DS4SJ Ecosystem

The Pitt Seed-funded Data Science for Social Justice (DS4SJ) Ecosystem project was a one year $75K funded project that demonstrates the G2A model of creating student pathways to engaged learning is scalable and can:

  • deepen Pitt’s social impact
  • improve connections across departments
  • provide students with meaningful workplace-relevant training in multidisciplinary teamwork

At this time, CAASI has concluded our year-long participation in the University of Pittsburgh Pitt Seed project.

This project proposed a novel infrastructure to deepen Pitt’s impact in DS4SJ, improving connections across units and providing workplace-relevant student training in multidisciplinary teamwork. We proposed a coordination of capstone classes across disciplines and semesters to scope, develop, implement, and deploy data science projects out of community requests, supported by a diverse ecosystem of faculty, staff, community members, and student leaders. A core faculty/staff cohort integrated takeaways into the norms, policies, and curricula in their respective units and shared their experiences in public workshops.

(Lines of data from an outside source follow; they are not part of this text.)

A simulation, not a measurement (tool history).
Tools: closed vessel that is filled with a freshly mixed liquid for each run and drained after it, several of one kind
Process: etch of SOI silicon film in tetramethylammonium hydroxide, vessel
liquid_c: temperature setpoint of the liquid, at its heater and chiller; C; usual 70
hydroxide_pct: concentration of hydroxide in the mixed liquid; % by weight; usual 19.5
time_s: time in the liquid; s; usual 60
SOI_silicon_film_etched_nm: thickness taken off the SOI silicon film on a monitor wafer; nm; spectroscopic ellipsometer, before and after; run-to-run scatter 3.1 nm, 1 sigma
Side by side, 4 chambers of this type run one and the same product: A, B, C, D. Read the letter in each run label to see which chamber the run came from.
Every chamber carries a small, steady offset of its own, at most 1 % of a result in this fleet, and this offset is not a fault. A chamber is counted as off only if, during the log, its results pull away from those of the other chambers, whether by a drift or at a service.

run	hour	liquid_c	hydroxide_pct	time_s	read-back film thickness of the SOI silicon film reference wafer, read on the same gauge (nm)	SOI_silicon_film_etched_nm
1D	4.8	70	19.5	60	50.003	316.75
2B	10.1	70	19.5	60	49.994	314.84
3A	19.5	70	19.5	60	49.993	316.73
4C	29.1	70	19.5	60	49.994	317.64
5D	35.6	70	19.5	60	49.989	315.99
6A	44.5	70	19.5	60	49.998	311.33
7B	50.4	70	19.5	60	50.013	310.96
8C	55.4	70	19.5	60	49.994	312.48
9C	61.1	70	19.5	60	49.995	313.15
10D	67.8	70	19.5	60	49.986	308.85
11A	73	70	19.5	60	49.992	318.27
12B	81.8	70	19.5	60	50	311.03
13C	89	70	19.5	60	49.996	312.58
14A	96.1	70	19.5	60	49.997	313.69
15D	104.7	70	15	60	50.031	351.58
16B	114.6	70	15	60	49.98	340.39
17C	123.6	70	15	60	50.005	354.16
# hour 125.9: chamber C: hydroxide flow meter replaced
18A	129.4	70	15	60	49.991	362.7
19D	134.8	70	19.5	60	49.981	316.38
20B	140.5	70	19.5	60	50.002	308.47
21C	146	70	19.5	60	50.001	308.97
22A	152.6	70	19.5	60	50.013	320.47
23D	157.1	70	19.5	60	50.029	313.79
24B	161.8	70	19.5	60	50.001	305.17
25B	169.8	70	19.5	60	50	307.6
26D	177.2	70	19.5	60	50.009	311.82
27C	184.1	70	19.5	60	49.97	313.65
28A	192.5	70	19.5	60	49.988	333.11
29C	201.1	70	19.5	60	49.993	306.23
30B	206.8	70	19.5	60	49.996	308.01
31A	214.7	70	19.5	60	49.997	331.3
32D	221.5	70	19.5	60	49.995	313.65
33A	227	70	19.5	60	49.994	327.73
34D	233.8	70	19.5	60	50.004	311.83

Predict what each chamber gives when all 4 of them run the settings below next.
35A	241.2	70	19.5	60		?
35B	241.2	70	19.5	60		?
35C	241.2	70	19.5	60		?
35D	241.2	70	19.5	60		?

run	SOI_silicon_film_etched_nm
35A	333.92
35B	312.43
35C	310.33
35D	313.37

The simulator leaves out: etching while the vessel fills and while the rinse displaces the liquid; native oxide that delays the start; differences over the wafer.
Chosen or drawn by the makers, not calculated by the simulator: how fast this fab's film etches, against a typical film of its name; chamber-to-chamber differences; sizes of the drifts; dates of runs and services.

Fall 2022 Cohort Activities

Social Impact Career 101

This team, Natasha Williams (Assistant Director of Career Services & Diversity at GSPIA), Ivy Chang (412Connect project manager and BS student in Economics and Finance), and Zarah Glaze-Williams (MPA student in GSPIA), had organized a career talk and brochure to expose undergraduate students in business, social science, and CS to possible social justice careers. They also held a panel discussion on Social Impact Careers on November 14th 2022 with career/experiential learning specialists from SCI, KATZ, and GSPIA. This was followed by a Social Impact Resume workshop on December 5th 2022, led by Natasha Williams (GSPIA).

Information Ecosystems Podcast on the DS4SJ Project

Over the course of the 2022 Fall semester, the Information Ecosystems podcast introduced the DS4SJ Fall cohort and the projects they’re pursuing with their teams. Host Grace DeLallo (PPW ’23) began by establishing the goals of the Data Science for Social Justice seed project, informed by what data science and social justice are independently, and how a DS4SJ framework implemented at the University of Pittsburgh could be achieved. Each individual project within the DS4SJ project exemplified how that mission can be achieved, and the hope is that the podcast can act as an additional way to illustrate that. Click here to listen!

G2A Affordable Housing Working Group

During the fall 2022 semester, this collaborative effort with the Western Pennsylvania Regional Data Center (WPRDC) was a brand-new project at CAASI, and as such, the research questions were yet to be fully fleshed out. We explored bringing students into a direct relationship with practitioners, starting small at first (analyzing data based on a request), then moving into larger projects as relationships were established. Some proposed topics were: creating an early warning system for properties with Allegheny County Health Department or HUD inspection violations, or providing intelligence on housing investors. This project was led by Magda Gangwar (Masters student in GSPIA) and Bob Gradeck.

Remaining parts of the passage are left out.